Melbourne is Manhattanising – we’re trading backyards for balconies.
If you were a visitor from overseas coming back after a decade you just wouldn’t recognise the skyline.
Similarly if you live in inner or middle Melbourne you would have observed the changing landscape – houses with large front yards being replaced by units, townhouses and apartments.
Recently the REIV research team conducted analysis into this trend to get a better understanding of how widespread it really is.
Media reports suggest the surge in apartment living is being spurred by booming population growth and Melbourne’s increasing popularity as a provider of higher education.
Busy 24/7 lifestyles may also play a role in necessitating a lower maintenance lifestyle for more and more Victorians.
Here’s the findings of the REIV report:
REIV analysis reveals that units and apartments represent 35.4 per cent of total sales in metropolitan Melbourne which is a similar level to 2007-09 when the sector experienced a huge influx as a result of the completion of high-rise apartments in Docklands (Refer to Figure 1 below).
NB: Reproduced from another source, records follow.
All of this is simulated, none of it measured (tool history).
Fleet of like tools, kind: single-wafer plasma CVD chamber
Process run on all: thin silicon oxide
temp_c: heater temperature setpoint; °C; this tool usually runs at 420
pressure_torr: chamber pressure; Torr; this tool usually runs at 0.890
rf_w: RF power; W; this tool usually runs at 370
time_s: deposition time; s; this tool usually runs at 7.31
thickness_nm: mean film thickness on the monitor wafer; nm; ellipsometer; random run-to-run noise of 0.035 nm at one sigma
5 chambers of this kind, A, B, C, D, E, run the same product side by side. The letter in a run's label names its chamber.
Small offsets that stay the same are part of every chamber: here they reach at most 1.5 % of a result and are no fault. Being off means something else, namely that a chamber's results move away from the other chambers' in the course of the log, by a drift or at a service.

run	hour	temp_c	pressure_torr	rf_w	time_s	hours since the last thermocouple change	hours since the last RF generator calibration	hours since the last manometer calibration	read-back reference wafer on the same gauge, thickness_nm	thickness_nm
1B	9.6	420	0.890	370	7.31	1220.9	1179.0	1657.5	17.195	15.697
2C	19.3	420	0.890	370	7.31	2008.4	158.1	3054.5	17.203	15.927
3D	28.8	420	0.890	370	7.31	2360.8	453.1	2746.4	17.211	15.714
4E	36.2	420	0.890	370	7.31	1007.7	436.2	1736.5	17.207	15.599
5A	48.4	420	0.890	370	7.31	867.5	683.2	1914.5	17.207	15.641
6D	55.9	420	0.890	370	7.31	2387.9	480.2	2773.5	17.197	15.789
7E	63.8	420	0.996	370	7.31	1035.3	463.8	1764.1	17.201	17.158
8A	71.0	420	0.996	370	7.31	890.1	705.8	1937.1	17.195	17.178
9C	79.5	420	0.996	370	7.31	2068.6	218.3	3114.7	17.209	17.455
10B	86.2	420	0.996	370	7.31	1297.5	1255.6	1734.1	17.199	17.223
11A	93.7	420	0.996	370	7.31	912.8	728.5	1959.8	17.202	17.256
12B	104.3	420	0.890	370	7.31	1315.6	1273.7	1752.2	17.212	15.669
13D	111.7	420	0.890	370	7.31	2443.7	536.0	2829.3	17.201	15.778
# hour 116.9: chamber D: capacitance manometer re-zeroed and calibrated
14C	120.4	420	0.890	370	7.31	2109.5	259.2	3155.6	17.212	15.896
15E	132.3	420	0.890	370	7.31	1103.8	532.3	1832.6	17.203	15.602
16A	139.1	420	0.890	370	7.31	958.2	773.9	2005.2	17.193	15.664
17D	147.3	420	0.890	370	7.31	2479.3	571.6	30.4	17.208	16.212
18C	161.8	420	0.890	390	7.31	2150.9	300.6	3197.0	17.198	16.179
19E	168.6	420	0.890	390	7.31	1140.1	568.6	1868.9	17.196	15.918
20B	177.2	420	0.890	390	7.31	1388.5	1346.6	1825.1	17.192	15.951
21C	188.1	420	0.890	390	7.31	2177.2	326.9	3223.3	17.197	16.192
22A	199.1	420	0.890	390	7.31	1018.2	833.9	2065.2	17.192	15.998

Before 2007, units accounted for under 30 per cent of total sales, the big change happened in 2007-09 and has stabilised since then, staying above 33 per cent for the past 10 years.
Looking closer at the geographic spread of apartments, there are clear trends in inner, middle and outer Melbourne (refer to Figure 2 on opposite page).
Unit and apartment sales in inner Melbourne reached their highest levels in 2018, accounting for 58.5 per cent of total sales.
Interestingly, in the March 2019 quarter units and apartments in the City of Melbourne recorded both the most affordable median price in the metropolitan area of $410,000 and the highest turnover with 115 dales between 1 January and 31 March 2019 alone.
The inner Melbourne suburbs of St Kilda, South Yarra, Richmond, Southbank and Docklands also recorded large numbers of sales in the first quarter of 2019.
Inner-city living in popular with CBD workers, students and downsizes who want to be close to the action with minimal fuss.
New apartments are also eligible for the Victorian Government’s First Home Owner’s Grant of up to $10,000 for new properties in the metropolitan area and $20,000 in regional Victoria valued up to $750,000.
The REIV has also recorded an increase in demand for apartments in middle Melbourne (10-20km from CBD) with apartment sales accounting for more than 30 per cent of all sales in 2018.
Policy and planning strategies encouraging greater densification along public transport corridors is helping to boost these numbers.
We are seeing increasing levels of subdivision in these middle Melbourne areas, where owners are knocking down older homes and putting several units or apartments on the same block.
‘Granny flat’ type arrangements are also becoming more prevalent for adult children or parents to live on the same property but maintain independence.
Aside from Melbourne, affordable unit and apartment markets can be found in Noble Park, with a median of $423,000 as of 31 March, 2019; Preston where the median is $482,500; Croydon with a $486,500 median; St Kilda, with a $495,000 median; and North Melbourne with a median unit and apartment price of $500,000.
Brighton is home to metropolitan Melbourne’s most expensive unit and apartment market with a $1.02 million median, followed by Bentleigh East at $1 million and Mount Waverley where the median is $900,000.
Not surprisingly, houses remain the most common dwelling type in outer Melbourne, where larger parcels of land can easily accommodate this dwelling type, accounting for 82.5 per cent of sales. Last year alone more than 17,000 houses changed hands in outer Melbourne compared with 3596 units and apartments.
Data reported to the REIV reveals that while sales volumes for both houses and apartments/units was down in 2018, units and apartments had a much softer fall (Refer to Figure 3 on left).
The number of unit and apartment sales in metropolitan Melbourne decreased by 17 per cent comparing 2017 with 2018, while transactions of houses declined by 23 per cent.